Mensuration — Class 10 Maths (Samacheer Kalvi)
TN State Board (Samacheer Kalvi) Class 10 Mathematics, Chapter 7. Surface areas and volumes of solids.
1. About this chapter
This chapter covers the surface area and volume of the cylinder, cone, sphere, hemisphere and frustum, plus combinations of solids and conversion of solids (volume stays the same).
2. Standard solids
| Solid | Curved/Lateral SA | Total SA | Volume |
|---|---|---|---|
| Cylinder | 2πrh | 2πr(h + r) | πr²h |
| Cone | πrl | πr(l + r) | ⅓πr²h |
| Sphere | 4πr² | 4πr² | (4/3)πr³ |
| Hemisphere | 2πr² | 3πr² | (2/3)πr³ |
- Cone slant height: l = √(r² + h²).
3. Frustum of a cone
- A frustum is formed when a cone is cut by a plane parallel to its base.

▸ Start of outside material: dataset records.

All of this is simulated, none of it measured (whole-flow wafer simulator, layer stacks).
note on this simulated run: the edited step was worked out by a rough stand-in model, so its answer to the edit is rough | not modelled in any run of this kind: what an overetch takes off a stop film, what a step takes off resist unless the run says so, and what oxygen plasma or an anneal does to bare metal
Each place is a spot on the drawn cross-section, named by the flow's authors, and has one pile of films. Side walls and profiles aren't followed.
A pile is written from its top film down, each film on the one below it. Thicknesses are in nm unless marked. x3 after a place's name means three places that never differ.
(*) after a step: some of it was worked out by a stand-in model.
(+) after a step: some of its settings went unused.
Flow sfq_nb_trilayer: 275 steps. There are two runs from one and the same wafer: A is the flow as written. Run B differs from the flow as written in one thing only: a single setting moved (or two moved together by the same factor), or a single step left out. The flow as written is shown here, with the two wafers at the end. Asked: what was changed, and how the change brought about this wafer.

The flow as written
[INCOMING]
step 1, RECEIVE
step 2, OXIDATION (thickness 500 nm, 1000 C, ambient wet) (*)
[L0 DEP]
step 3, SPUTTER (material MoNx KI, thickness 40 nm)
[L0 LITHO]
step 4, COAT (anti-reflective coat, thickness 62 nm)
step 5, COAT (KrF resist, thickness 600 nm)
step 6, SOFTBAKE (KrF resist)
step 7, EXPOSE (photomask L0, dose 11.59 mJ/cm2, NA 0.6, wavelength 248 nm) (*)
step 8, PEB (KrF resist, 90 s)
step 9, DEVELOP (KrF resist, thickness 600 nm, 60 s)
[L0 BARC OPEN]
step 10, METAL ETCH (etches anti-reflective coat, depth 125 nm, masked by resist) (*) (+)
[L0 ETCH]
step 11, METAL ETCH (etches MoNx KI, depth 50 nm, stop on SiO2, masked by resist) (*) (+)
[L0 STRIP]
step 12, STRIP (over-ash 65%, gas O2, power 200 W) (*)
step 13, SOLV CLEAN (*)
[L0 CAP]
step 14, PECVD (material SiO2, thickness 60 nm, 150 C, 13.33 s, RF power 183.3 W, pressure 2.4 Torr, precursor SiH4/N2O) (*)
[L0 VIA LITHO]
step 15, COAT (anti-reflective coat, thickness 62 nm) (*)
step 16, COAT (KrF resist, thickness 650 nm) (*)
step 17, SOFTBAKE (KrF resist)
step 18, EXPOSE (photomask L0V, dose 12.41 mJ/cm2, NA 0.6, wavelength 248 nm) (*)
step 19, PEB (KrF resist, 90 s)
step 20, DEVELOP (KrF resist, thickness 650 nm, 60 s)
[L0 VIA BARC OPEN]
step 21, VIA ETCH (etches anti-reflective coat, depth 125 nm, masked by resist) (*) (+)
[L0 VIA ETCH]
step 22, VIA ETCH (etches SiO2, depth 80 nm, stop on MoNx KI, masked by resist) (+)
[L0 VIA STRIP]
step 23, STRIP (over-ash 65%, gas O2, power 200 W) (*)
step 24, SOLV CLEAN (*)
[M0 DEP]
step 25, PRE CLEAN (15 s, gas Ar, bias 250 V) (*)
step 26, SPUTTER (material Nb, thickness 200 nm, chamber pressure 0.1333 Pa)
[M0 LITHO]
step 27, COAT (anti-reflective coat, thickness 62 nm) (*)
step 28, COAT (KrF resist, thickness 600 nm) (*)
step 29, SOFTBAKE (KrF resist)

- Slant height l = √(h² + (R − r)²).
- CSA = πl(R + r); TSA = πl(R + r) + πR² + πr²; Volume = ⅓πh(R² + Rr + r²).
4. Combination and conversion of solids
- Combination: add the surface areas/volumes of the parts (e.g., a cone on a hemisphere).
- Conversion: when one solid is melted and recast into another, the volume is conserved (volume before = volume after).
5. Worked examples
Example 1. Find the volume of a cylinder with r = 7 cm, h = 10 cm. (π = 22/7) V = πr²h = (22/7)(49)(10) = 1540 cm³.
Example 2. A cone has r = 3 cm, h = 4 cm. Find its slant height and CSA. l = √(3² + 4²) = 5 cm; CSA = πrl = (22/7)(3)(5) = 47.1 cm² (approx).
Example 3. A metallic sphere of radius 3 cm is melted and recast into a cylinder of radius 3 cm. Find its height. Volume conserved: (4/3)π(3)³ = π(3)²h → 36π = 9πh → h = 4 cm.
6. Common mistakes
- Mistake: Using diameter instead of radius. Fix: All formulas use the radius (r = d/2).
- Mistake: Forgetting the base areas in TSA of a frustum. Fix: TSA = πl(R + r) + πR² + πr².
- Mistake: Changing the volume during conversion. Fix: Volume is conserved when a solid is melted and recast.
7. Practice (book-back style)
- Write the curved surface area of a cone.
- Find the volume of a sphere of radius 6 cm (in terms of π).
- A cylinder has r = 5 cm, h = 14 cm. Find its CSA. (π = 22/7)
- Write the volume formula for the frustum of a cone.
- A cone of radius 6 cm and height 8 cm — find its slant height.
8. Answer key
- CSA of a cone = πrl.
- V = (4/3)π(6)³ = 288π cm³.
- CSA = 2πrh = 2(22/7)(5)(14) = 440 cm².
- Volume = ⅓πh(R² + Rr + r²).
- l = √(6² + 8²) = √100 = 10 cm.
9. Quick revision
- Chapter 7 · surface area and volume of solids.
- Cylinder: CSA 2πrh, V πr²h; Cone: CSA πrl, V ⅓πr²h, l = √(r²+h²).
- Sphere: SA 4πr², V (4/3)πr³; Hemisphere: TSA 3πr², V (2/3)πr³.
- Frustum: V = ⅓πh(R² + Rr + r²); CSA = πl(R + r).
- Conversion of solids conserves volume.